2016-03-16

By Victoria Cummings, Serving on the TriMix Foundation team at Pleasant View Elementary School

Read Across America is a reading awareness and motivation program that gives children around the country a chance to celebrate reading. The big celebration is on March 2, in honor of the birthday of the beloved children's author Dr. Seuss. As part of the festivities, our ELA coordinator, Bethany Reppert, organized a week full of events with the hope that students would gain a greater appreciation of both Dr. Seuss and reading.

There were two week long activities. The first was daily Dr. Seuss trivia question, the second was dress up days. Every day was inspired by a different Dr. Seuss book. One of the things that brought me the great joy was the costume contest that took place on Wednesday. Many students dressed up as The Cat in the Cat or Thing 1 and Thing 2. There were a few students who dress up as Horton, from Horton Hears a Who, and a couple that dressed up as The Lorax. My personal favorite from the contest was the student who dressed up as Cindy Lou Who.
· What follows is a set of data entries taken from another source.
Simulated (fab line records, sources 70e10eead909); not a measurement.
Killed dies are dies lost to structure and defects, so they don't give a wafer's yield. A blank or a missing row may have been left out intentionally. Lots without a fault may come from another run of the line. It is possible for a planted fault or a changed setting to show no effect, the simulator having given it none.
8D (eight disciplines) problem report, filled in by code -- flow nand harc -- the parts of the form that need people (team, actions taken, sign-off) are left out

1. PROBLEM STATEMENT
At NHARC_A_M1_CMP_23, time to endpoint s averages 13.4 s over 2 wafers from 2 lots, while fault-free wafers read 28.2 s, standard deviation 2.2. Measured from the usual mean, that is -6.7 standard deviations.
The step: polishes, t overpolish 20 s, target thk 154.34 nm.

Monday was the start of our door decorating contest. Tuesday's big event was a surprise teacher appreciation breakfast for the teachers, which included coffee and pastries. The main event on wednesday was Pajamarama. Students and their families joined us for a relaxing night to watch The Lorax and eat some popcorn in their pajamas. On Thursday we had a poetry showcase for the 5th graders. Both of the 5th grade classes gathered in the library for lunch and to listen to their fellow 5th graders recite the poems they wrote a few weeks earlier. On Tuesday and Thursday our arts and crafts for morning programs were inspired by Dr. Seuss.

Because we were out of the classroom for a Learning and Development Day there weren’t any planned activities other than the dress up day and the announcement of winners on Friday, but something special did happen in my classroom. One of my ELA focus list students was given the chance to reading The Cat and the Hat aloud to the class. When my partner teachers shared this with me it brought me so much joy. He had great articulation and read with great fluidity. After the week was over the same student said to me “I really liked Dr. Seuss week, I’m really sad it’s over”. I was ecstatic to know that he had a better appreciation for Dr. Seuss and He is more excited about reading now than ever.